Foxe’s account makes it clear that the subject of debate at this early stage of Tyndale’s career (before he had even begun to translate the Bible) was the question of papal authority versus scriptural authority. When the priest asserted a strong view of papal authority and denigrated the authority of the Bible, Tyndale responded by making an implied case for the Bible as the authority for Christian belief and conduct. The background is Tyndale’s growing agitation at the prevailing Catholic ignorance of the Bible. This explains the specific thing that Tyndale said to the priest, namely, that he wanted English Christians to know “more of the Scripture” than a Catholic knew. A Catholic would have known only as much Scripture as appeared in church rituals (chiefly the Mass), and he would have known it in Latin rather than English.
Second, the reference to the plowboy is not a comment about a social class toward which Tyndale slanted his translation. It is instead a comment about how widely Tyndale wanted the English Bible to be disseminated in English society. Tyndale was not making a bow to farm boys. He was using a particular example to make the general point that he wanted the whole cross section of the English population to have access to the Bible.

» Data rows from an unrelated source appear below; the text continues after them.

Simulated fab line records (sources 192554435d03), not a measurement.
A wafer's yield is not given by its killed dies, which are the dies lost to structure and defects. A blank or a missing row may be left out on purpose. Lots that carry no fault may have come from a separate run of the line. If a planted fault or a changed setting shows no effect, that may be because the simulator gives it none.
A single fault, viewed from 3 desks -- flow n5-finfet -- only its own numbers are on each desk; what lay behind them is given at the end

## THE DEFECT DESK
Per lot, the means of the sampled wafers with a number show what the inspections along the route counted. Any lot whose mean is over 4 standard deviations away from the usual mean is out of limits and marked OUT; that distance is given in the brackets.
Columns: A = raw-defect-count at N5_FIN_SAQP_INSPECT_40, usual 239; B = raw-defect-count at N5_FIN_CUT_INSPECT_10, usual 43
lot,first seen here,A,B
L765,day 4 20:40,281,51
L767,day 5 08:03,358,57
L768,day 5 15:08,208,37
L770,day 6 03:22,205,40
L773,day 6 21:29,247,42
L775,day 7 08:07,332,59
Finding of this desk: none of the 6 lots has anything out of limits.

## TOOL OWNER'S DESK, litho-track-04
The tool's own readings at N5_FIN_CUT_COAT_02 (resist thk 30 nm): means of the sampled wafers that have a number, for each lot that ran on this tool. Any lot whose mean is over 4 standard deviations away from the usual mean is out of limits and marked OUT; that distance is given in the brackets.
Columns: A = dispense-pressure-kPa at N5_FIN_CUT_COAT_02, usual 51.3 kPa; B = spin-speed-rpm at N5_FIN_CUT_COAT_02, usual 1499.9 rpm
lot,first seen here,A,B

Fallacy 2: Tyndale was in favor of a colloquial English style for Bible translations. The culprit here is a few famous colloquialisms in Tyndale’s translation that have (again) been seized upon by modern readers who prefer a colloquial English Bible to a dignified one. The two most famous instances of Tyndale’s daring are the following: When the Serpent replies to Eve’s protest that she cannot eat the forbidden fruit because if she does she will die, Tyndale has the Serpent reply, “Tush, ye shall not die” (Gen. 3:4). And instead of saying that Joseph was successful in Potiphar’s house, Tyndale said that he “was a lucky fellow” (Gen. 39:2).
In later chapters I will explore Tyndale’s style in greater detail. For now it is enough to say that Tyndale’s prevailing style is not accurately represented by occasional flourishes such as the ones noted. Enthusiasts for Tyndale’s translation regularly make a contradictory claim. On the one hand, they want the world to know that in the parts of the Bible that Tyndale translated, upwards of 80 percent of his renderings made their way into the KJV. Most of these same partisans then set up Tyndale and the King James translators as opponents on the question of style, claiming that Tyndale was colloquial and racy, while the KJV is formal.
It cannot be both ways. Tyndale cannot be both the predecessor that the King James translators scrupulously followed and their great opponent in regard to style. The fact is that Tyndale, while less formal than the KJV, nonetheless is in the same lexical and syntactic range. Here is Tyndale’s translation of the opening lines of Jesus’s Sermon on the Mount: “When he saw the people he went up into a mountain, and when he was set, his disciples came to him, and he opened his mouth, and taught them saying: Blessed are the poor in spirit, for theirs is the kingdom of heaven. Blessed are they that mourn, for they shall be comforted. Blessed are the meek, for they shall inherit the earth. Blessed are they which hunger and thirst for righteousness, for they shall be filled” (Matt. 5:1–6). Anyone familiar with the King James rendition can see at once that the two are nearly the same. It is equally evident that Tyndale did not lower the style to match the way the local plowboy talked.
THE RIVER WIDENS: BETWEEN TYNDALE AND THE KJV
It is customary to name the mainstream tradition “the Tyndale–King James” tradition. This is not a wholly happy situation, for two reasons. First, it is an ambiguous designation. Does it name (1) the two translations that constitute the tradition or (2) the first and last translations of a sixteenth-century tradition that included five major translations between those two translations? Additionally, the Tyndale–King James label arbitrarily elevates Tyndale over other sixteenth-century translations. Virtually all scholarly sources claim that the Geneva Bible contributed more to the King James Version than did Tyndale (and we should note in this regard that Tyndale translated less than two-thirds of the Bible).
Five translations constitute the “middle” of the story of sixteenth-century English Bible translations of which Tyndale and the KJV form the first and last chapters. Later I will explore their contributions in more detail; the external facts are as follows:
Coverdale’s Bible (1535)
Miles Coverdale had been an associate of Tyndale on the Continent. Unlike Tyndale, he did not read Hebrew and Greek. Nonetheless, he had a more diplomatic temperament than Tyndale, living to the age of eighty-one and working on a total of three English translations. Additional...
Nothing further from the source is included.